Let us learn Oracle Database Administration skills: MSSQL: When an Always On Availability Group Breaks After OS Patching: Tracing a Hidden NSG Port Change

Sunday, December 14, 2025

MSSQL: When an Always On Availability Group Breaks After OS Patching: Tracing a Hidden NSG Port Change

Objective: One fine day on a non‑prod SQL Server environment, an Always On Availability Group breaks. The secondary database suddenly shows “data loss” and “not synchronizing” any more, and suspicion initially points to a recent Windows OS patching cycle and server reboot on the nodes involved in the AG.
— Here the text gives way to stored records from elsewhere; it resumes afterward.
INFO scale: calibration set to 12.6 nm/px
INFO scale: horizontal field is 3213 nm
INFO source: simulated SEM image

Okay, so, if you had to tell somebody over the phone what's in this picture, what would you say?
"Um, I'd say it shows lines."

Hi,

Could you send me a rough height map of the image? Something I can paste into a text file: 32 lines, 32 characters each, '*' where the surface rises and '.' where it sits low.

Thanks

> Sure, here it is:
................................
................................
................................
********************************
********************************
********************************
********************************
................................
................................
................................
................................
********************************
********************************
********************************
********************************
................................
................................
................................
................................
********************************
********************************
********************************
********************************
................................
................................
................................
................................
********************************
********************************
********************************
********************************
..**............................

Cause: Investigation proves that the database mirroring/AG endpoint port in Azure (default 5022) is blocked between the primary and secondary replicas. Port 5022 is vital for data synchronization between availability replicas, and Azure guidance explicitly calls out that Network Security Groups must allow this endpoint traffic between the servers hosting the AG. On further assessment, it becomes clear that the NSG port rule was changed at some point, but there is no direct evidence of when that change took effect.

AG configuration in this scenario is:

Failover: automatic
Seeding: manual
Sync mode: synchronous‑commit.
This means the design expectation is minimal or no data loss and transparent failover when the secondary is healthy and reachable.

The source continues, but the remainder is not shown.